Nereus (yellow) was the only vehicle in the world capable of reaching the deepest parts of the ocean. Credit: Robert Elder/Woods Hole Oceanographic Institution

When the underwater robot Nereus imploded at sea more than a year ago, oceanographers were left without a vehicle that can reach the deepest parts of the ocean. Now Nereus’s operator has told Nature that it will not replace the submersible.

The Woods Hole Oceanographic Institution (WHOI) in Massachusetts says that it will instead spread the insurance money for Nereus across multiple, lower-risk projects.

Some oceanographers say that they will miss Nereus’s unique exploration capabilities, but other efforts to build similar robots that can reach the very bottom of the sea are afoot in the United States and China.

WHOI originally built Nereus at a cost of around US$8 million — which includes its design, development and testing — with funding from the US National Science Foundation, the Office of Naval Research and the National Oceanic and Atmospheric Administration. Among other things, the institute hoped to use the robot, which was a ‘hybrid’ capable of being controlled remotely and operating autonomously, to investigate the ocean’s hadal zone.

This area, in deep-sea trenches between 6,000 and 11,000 metres down, is one of the least explored regions on Earth. Exactly which organisms live down there, how they survive and how they might be altered by pressures such as climate change and pollution are still only poorly understood. Any research vehicles operating at such depths must withstand intense pressure from the weight of the water above, so they are expensive to make and prone to accidents.

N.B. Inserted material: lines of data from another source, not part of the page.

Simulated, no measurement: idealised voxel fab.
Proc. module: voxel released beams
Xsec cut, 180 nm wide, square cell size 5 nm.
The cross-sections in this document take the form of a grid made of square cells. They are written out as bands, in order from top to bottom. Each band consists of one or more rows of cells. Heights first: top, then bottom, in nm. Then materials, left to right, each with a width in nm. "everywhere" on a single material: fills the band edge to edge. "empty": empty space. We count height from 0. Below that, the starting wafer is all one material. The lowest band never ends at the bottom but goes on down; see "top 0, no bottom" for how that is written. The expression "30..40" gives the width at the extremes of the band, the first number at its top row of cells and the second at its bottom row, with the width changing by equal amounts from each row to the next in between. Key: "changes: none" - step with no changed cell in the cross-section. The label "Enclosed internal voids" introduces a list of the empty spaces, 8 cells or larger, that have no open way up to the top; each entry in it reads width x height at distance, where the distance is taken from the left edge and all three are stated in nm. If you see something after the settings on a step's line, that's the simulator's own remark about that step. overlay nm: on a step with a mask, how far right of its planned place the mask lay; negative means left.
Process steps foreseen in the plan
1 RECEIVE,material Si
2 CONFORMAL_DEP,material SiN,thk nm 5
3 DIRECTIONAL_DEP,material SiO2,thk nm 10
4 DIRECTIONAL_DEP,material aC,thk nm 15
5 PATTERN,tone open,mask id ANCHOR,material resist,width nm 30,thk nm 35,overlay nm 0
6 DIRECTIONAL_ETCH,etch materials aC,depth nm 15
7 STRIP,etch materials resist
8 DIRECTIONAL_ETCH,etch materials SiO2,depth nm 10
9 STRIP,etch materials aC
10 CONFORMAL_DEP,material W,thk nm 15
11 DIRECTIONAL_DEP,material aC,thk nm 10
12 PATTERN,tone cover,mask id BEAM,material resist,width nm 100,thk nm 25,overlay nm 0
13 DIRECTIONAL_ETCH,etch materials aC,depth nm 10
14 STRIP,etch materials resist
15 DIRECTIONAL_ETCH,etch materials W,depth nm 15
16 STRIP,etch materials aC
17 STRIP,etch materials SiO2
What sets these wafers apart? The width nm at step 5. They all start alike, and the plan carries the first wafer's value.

WHOI lost contact with Nereus during a dive in the Pacific Ocean in May 2014 — probably because a failure in one of its sealed buoyancy spheres, or in the housing around a piece of equipment, set off a catastrophic implosion at a depth of some 10,000 metres (see Nature 509, 408–409; 2014).

At first, researchers hoped that the institute would build a replacement vehicle. But Andy Bowen, an engineer and director of WHOI’s National Deep Submergence Facility, told Nature that after weighing up the risks and benefits, the institute decided that the money would be better spent on less risky projects.

The $3 million insurance payout will go towards a Nereus legacy fund to support activities “in keeping with the spirit of Nereus”, he says.

This includes developing technology to improve WHOI’s undersea vehicles that do not go as deep as Nereus — as well as deep-sea ‘landers’, which go to full depth but are un­able to move around. They simply sink to the bottom with various pieces of equipment on board, and are later recovered.

We need to get clever in how we access the hadal zone.

Such landers are the only tools currently available to explore the hadal zone — and they are no substitute for submersibles, says Jeffrey Drazen, a deep-sea researcher at the University of Hawaii at Manoa. “You put a lander down and hope for the best,” he says. By contrast, Nereus could travel around under water, relaying a real-time video feed, and be moved in response to observations. “We need both,” says Drazen.

Only having landers restricts exploration opportunities, agrees Alan Jamieson, a hadal-zone researcher at the University of Aberdeen, UK. Last year, his team used landers to collect hundreds of hours of footage from the Mariana Trench, the ocean’s deepest point, but could not take transects, a common fieldwork technique in which data is collected at multiple points along a set path. Neither could the team pick up samples, although some landers can do this.

However, Jamieson understands the choice not to recreate Nereus, describing the construction of a single, expensive robot as “a very good example of putting all your eggs in one basket”. “We need to get clever in how we access the hadal zone,” he says.

A more conservative approach has delayed — but not stopped — an effort to build a full-depth vehicle at the Schmidt Ocean Institute, a private foundation in Palo Alto, California. Rather than having this vehicle completely ready by 2016 as originally planned, the institute now aims to create a series of deep-sea submersibles. One will be delivered each year starting in 2016, with gradually increasing depth capabilities, says the institute’s director of research, Victor Zykov. This could lead to a full-ocean-depth vehicle by 2019, if all the precursors prove successful.

“When I have discussed our plans with the deep-ocean scientists, most of them understand and appreciate this approach,” says Zykov. “They appreciate how difficult it is to operate in the ocean’s deepest trenches.”

The plans in China are even bigger. In a paper published in 2014, Weicheng Cui of the Hadal Science and Technology Research Center at the Shanghai Ocean University, described a rough plan to build and deploy three landers, one robotic submersible and one human-occupied vehicle that can all operate in the hadal zone (W. Cui et al. Meth. Oceanogr. 10, 178–193; 2014).

Cui told Nature that the first lander and the robotic submersible are currently undergoing sea trials, and that a mother ship that would control them is under construction. Around August or September 2016, he hopes to do trials in the Mariana Trench, sending the landers and the submersible to 11,000 metres. He plans eventually to use the robot to scout areas, then deploy the landers and the crewed submersible to conduct more detailed research. The project is backed by a mixture of government funding and private investment.

As to working out exactly what destroyed Nereus, says Bowen, “we’ll never know — short of going and recovering the debris, which isn’t financially viable. And of course there’s nothing that can get there at the moment.”